Ithaca Tompkins Regional Airport Sustainable Master Plan

C&S was the airport’s consultant for the development of the country’s first FAA-funded sustainable master plan. While a traditional master plan requires consideration of environmental impacts of proposed projects, a sustainable master plan takes environmental considerations beyond just impact analysis, making sustainability a core objective in all aspects of the final master plan. For this project, sustainable principles and practices were applied to everything from airport operations to maintenance practices to selection of materials for capital improvements. Ithaca’s sustainable master plan achieves all of the FAA-required elements of a master plan, but with an improved and greater focus on making the airport a healthier place for people and the planet.
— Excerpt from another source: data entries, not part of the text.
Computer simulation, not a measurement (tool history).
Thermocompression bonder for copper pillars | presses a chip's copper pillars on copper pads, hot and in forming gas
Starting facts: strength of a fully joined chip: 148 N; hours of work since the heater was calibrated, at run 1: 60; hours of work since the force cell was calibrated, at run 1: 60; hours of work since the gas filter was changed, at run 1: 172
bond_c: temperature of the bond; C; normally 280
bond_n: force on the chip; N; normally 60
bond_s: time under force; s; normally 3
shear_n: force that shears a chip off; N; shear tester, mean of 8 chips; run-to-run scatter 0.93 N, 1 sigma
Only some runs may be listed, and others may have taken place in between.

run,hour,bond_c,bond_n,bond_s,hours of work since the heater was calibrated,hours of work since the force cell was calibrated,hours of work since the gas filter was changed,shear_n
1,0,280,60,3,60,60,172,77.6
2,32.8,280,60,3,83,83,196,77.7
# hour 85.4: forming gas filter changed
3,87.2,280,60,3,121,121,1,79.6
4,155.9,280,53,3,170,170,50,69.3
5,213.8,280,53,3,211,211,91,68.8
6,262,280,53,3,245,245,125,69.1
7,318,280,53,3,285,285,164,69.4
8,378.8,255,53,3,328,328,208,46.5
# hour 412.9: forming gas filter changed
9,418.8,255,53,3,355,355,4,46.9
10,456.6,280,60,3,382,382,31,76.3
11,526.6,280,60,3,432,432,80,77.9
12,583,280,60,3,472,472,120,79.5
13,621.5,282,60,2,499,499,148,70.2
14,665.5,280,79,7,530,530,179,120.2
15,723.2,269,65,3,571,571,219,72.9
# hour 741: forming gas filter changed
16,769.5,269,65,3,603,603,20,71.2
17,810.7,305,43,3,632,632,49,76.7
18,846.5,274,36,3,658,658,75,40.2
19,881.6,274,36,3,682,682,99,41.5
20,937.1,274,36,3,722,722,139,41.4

To incorporate sustainability into the traditional master plan process, the team established sustainability goals and set targets at an initial kickoff meeting with stakeholders. Areas addressed include air quality and climate change, energy conservation and renewable energy, solid waste and recycling, hazardous materials, land and natural resources management, noise, surface transportation, water, buildings and facility management and operations, socioeconomic benefits and community outreach/involvement, and land use. Sustainability baseline assessments were performed to determine how the airport was performing in each area. From that assessment, goals were set and procedures developed to help the airport achieve those goals. Sustainability considerations were evaluated as part of each development alternative shown in the master plan.

C&S also reached out to Cornell University and Ithaca College, offering a unique opportunity for students to be involved. Four classes comprising nearly 75 students signed on to make sustainability at the airport their semester-long project. This project served as the inspiration for the FAA’s sustainability planning pilot program, which was initiated in 2010 and has helped change the nature of airport planning nationwide.

The most important part of the sustainable master plan is in implementation. C&S developed a project decision tree that helps the airport find ways to ensure that every capital project contributes to a minimum of two sustainability goals. To date, several projects have been impacted by the guidelines in the master plan.

Terminal building expansion—Accommodating TSA, screening equipment, airline offices, concessions, baggage, and passenger holding areas is difficult within the existing building layout. However, the most sustainable project is the one that is never built, so the project team used the decision tree to solve the terminal space constraints within the existing footprint. These changes will eliminate the need for adding square footage in the short-term. However, once it becomes necessary, a long-term building expansion will be designed achieving a minimum certification level of LEED Silver.

Sand storage facility—Even though this project was already significantly designed before master plan was even completed, C&S was able to come up with ways to take a traditional design for a sand storage facility and modify it to satisfy sustainability goals.

Apron rehabilitation—A new apron rehabilitation project includes infrastructure to accommodate future electric ground power for aircraft. Engineers also specified more energy-efficient lighting fixtures. Crushed stone will be used in lieu of crushed ledge rock because of its functionality and significantly shorter hauling distance.

This project received a 2012 Platinum Engineering Excellence Award from ACEC-New York. It also received the 2011 Airports Going Green award, given at the 4th annual Airports Going Green Conference in 2011. Two local awards received are the 2011 Signs of Sustainability award and the 2012 Get your GreenBack Seal of Excellence.